What is the Supply Chain
A supply chain is a network between a company and its suppliers to produce and distribute a specific product, and the supply chain represents the steps it takes to get the product or service to the customer.
Supply chain management is a crucial process because an optimized supply chain results in lower costs and a faster production cycle.
BREAKING DOWN Supply Chain
Business logistics management refers to the production and distribution process within the company, while supply chain management includes suppliers, manufacturers, and retailers that distribute the product to the end customer. Supply chains include every business that comes in contact with a particular product, including companies that assemble and deliver parts to the manufacturer.
How the Flow of Manufacturing Costs Works
The flow of manufacturing costs refers to the process of using materials and labor to complete a finished good that can be sold to a customer. A supply chain management system can reduce the cost and complexity of the manufacturing process, particularly for a manufacturer that uses many parts. A clothing manufacturer, for example, will move raw materials into production first, such as fabric, zippers and other pieces that are used to make clothing. The manufacturer then incurs labor costs to run machinery and perform other work using the materials. Once the items are completed, they must be packaging and stored until they are sold to a customer.

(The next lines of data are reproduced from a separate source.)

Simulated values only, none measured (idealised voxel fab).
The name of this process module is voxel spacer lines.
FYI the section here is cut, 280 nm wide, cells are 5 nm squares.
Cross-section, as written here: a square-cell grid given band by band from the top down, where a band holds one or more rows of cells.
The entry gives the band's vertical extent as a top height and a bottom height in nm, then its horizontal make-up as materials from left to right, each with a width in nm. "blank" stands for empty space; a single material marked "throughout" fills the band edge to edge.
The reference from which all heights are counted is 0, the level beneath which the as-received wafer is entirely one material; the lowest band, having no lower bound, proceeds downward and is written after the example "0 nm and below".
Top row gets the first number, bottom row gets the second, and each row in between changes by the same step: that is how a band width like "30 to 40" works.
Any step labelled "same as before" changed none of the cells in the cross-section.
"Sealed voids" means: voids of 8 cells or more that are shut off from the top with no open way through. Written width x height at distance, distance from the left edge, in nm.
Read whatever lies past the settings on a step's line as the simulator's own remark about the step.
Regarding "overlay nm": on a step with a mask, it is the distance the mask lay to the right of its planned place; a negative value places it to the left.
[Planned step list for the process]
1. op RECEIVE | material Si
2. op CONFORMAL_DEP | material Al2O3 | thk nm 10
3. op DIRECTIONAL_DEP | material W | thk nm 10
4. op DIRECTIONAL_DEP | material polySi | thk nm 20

Examples of Reliable Suppliers
An efficient supply chain management process requires suppliers that are reliable. This means that they produce a quality product that meets the manufacturer’s needs, and the product is delivered on time. Assume, for example, that XYZ Furniture manufactures high-end furniture, and that a supplier provides metal handles and other attachments. The metal components need to be durable so that they can be used on the furniture for years, and the metal parts shipped to XYZ should work as intended. The supplier must be able to fill the manufacturer’s orders and ship metal parts to meet XYZ’s production needs. These steps are necessary to produce a quality product that is shipped to a customer in a timely manner.
Supply Chain and Deflation
The evolution and increased efficiencies of supply chains have played a significant role in curbing inflation. As efficiencies in moving products from A to B increase, the costs in doing do decrease, which in turn lowers the final cost to the consumer. While deflation is often regarded as a negative, supply chain efficiencies are one of the few examples where deflation is a good thing.
As globalization continues, supply chain efficiencies are becoming more and more optimized, which will keep pressure on input prices.